I don't know how to explain either of these mystical experiences except to say something magical happened. Books wrote themselves. I have felt guilty about these two because I don't think I really wrote the stories. They were given to me and I just wrote them down. I didn't think them up.
Where Does A Story Come From?
2/19/2014
Where does a story start?
All but two of my stories have begun with place. I don’t like cold grey climates, where I’ve lived all but 12 years of my life. I love the subtropics, where I’ve only lived 7 years of my life (all 7 were the happiest ones I’ve known). In warm sunny climates I am not only happy but most creative. I wrote 5 books in 7 years when I lived in a small Mexican mountain town. I’ve never neared that back in the continental U.S.
When planning to write, I choose a warm, sunny place and then decide what to write about. Two exceptions: Stairway to the Stars takes place in England, where it is disgustingly grey and rainy and chilly throughout the year. The Moon Below about Australia was an idea given to me by one of my daughters.
Once I have decided on a place, I do research and almost always stumble on an historical woman or two on whom to base my story. Then I let my imagination soar. Then I think of a person I would like to be, men I would like to love, goals I would like to achieve, friends I would like to share my life with. I think of ways to add tension, ways to screw up love, ways to think one is in love but it’s the wrong person. I want my heroines to achieve success on their own, battle the elements on their own, not have to rely on a man to do that for her. My heroines are always adventurous and intelligent. They love, not just a man (or men) but friends, children, land, ideals, ideas. They are always compassionate, resourceful, and hard working. There, that’s the definition of a Bickmore heroine. They are all like that, come to think of it.
My character development actually takes place as I write. Most of my secondary characters come to me from the story I’m writing. They appear often seemingly out of nowhere, not alive a second before they appear on my computer screen. I am surprised and excited to meet them and wonder where they’re going to lead me. I write chronologically so that I live the events as they happen and form the personalities as I go along. I don’t know how I make a story grow once it is planted. Those close to me, who have watched me write, tell me I go into a trance very often when writing and my characters and the storyline come from within that trance, that land of the imagination where I live more than I live in the “real” world. Something in there propels my fingers on the keyboard and I actually do not see my story unfold on my computer monitor. I do not see that or know just what I’ve written until I come out of that so-called trance and re-read it.
The Last Line
8/5/2014
The only book I’ve written that ended the way I planned to end it was The Back of Beyond. The others always surprised me. Between the start of a novel and the end, characters do things the author hadn’t planned for them to do. They take over somehow. I know I (the author) am the only one to give them life, but they take on a life of their own and dictate to me what they should do, which isn’t always what I’ve planned for them to do. They all really come full circle though I didn’t realize that until I sat down to write this. Writing is a magical and mystifying experience for me. I think that when I am writing I am in a trance, a Zen like time when I may be sitting in a chair in the present here and now, but I am really (really) somewhere else, wherever and whenever my characters are. I often say that if they did not pay me so well, I would actually be a candidate for a mental institution because when I am writing a novel I am not in my body…I am far away in some other time and place which is more real to me than the world’s reality.

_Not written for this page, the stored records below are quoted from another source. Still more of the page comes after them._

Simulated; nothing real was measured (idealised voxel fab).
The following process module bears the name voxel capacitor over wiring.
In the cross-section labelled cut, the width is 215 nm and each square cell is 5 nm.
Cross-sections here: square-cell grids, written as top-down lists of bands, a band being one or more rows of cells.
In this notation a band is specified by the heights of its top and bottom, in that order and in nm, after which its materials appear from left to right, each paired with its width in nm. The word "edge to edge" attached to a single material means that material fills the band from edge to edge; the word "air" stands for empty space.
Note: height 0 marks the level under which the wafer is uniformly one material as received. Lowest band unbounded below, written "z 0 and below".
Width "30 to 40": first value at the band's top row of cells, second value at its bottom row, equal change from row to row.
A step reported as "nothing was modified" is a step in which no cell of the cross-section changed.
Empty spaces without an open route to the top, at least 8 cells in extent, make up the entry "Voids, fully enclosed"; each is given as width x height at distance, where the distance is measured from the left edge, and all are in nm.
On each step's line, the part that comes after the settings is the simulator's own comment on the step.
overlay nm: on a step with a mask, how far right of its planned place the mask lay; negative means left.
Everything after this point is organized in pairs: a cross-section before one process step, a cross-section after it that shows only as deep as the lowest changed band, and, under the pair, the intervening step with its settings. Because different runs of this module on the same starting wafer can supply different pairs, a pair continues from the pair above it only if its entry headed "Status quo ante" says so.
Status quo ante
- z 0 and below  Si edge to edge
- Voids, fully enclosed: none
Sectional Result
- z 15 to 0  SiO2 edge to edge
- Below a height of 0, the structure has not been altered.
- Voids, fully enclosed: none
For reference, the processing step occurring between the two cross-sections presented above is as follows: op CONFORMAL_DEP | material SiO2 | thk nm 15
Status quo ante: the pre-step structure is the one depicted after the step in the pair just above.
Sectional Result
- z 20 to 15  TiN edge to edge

Well, this has little to do with the subject at hand, which is trying to answer the question of how I know when the end is written, is it instinctive or planned. Well, when I come to the end of a chapter I suddenly know, okay, it’s time to stop. That’s it. How I know I don’t know. Not one single chapter ending is premeditated. They surprise me (and often please and delight me). I have to say it’s mostly instinctive.
I digress. You can see why I don’t know what the endings will be because I take circuitous routes. I never go in straight lines.
I’m also a painter and can’t draw a straight line. Straight lines are boring. Straight lines do not allow for growth. Straight lines do not allow for tragedy or ecstasy, and I think too many people fear to step too far from the straight line, so they exist rather than really live. So, through my books, they can live vicariously.
Well, back to endings. I do not have my books near me so can’t see what the last lines are. I do remember the one about China. As I was growing up, in a much less enlightened time than now, my father encouraged me, telling me “You can do anything you want if you work hard enough, except be president and maybe by the time you grow up a woman can do that too. Why not you?” Yes, why not? So I incorporated my father’s words as the ending of my China novel. My heroine, Chloe, tells her friend, “Your father told me I could do anything I wanted except perhaps become president.”
“Maybe he was wrong. Maybe you could do even that now.”
Who knows? Thought Chloe. Maybe I could.
The minute I wrote those lines I knew the novel was done. I printed it, boxed it and sent if off to my agent.
My first book, East of the Sun, is the life story of a young nurse who goes to Africa when she is 21, ostensibly to help the poor of Africa but really to follow a missionary to his station in the Congo. Sixty years later, and the end of the book, she has actually helped more Africans than anyone ever. And the ending of the book is the theme of all my novels.
“And I still make a difference.”
Once I wrote that I knew I had finished two years of work.
Every one of my heroines makes the world better because she has been in it. All of them live lives I wish I’d had the courage and opportunity to live. They have the courage to live their convictions even though they are not aware of it at the times they happen. They do not set out to “do good” or to change the world. But they do it. Some of them actually change the world, others change a part of it, their little world. They know what love is. Not just romantic love, though that is part of all their lives but not the be all and end all. It helps to make a full life, but that kind of love alone is seldom enough. They have a love of people. They care. They are passionate about life.
Well, there I go again, far from a straight line. Advice to writers about ending chapters and books? I have none. Reread some of your favorite books and study the chapter endings and see what the last line of the book has to do with the rest of the book so that a reader is satisfied.
Now, openings of books! First lines. That’s another idea. How do we authors find a first line that will galvanize a reader and make him buy our book? I remember three of them and have for about 60 years.
“It was the best of times and the worst of times” from Dickens’ A Tale of Two Cities, which bored me stiff as does all of Dickens.
“Last night I dreamt I went to Manderlay again,” from Daphne du Maurier’s Rebecca, a novel I loved and a movie I’ve never forgotten.
“Call me Ishmael,” from Melville’s great novel, which I think is the greatest American novel ever written.
ON WRITING MY FIRST NOVEL
First novel – Part 1
3/8/2013
For nine years in the 1980s I belonged to a women’s group that met monthly. I loved it. We discussed books and ideas. In fact, I don’t really remember all we discussed, but I never missed a meeting. There were usually twelve of us, sometimes fifteen. We met at the home of one of the women, and the monthly meeting came to represent coziness to me. I needed something cozy. I was going broke, stone cold broke, and I couldn’t make myself tell anyone.
I was living in Eugene, Oregon, and at the time of which I’m writing, January of 1984, Eugene had 14% unemployment. Downtown was boarded-up windows. Banks were closing. And the yarn store I had bought four years before was going down the drain. I watched it slip away day by day. I didn’t want anyone to know. It represented failure...my failure.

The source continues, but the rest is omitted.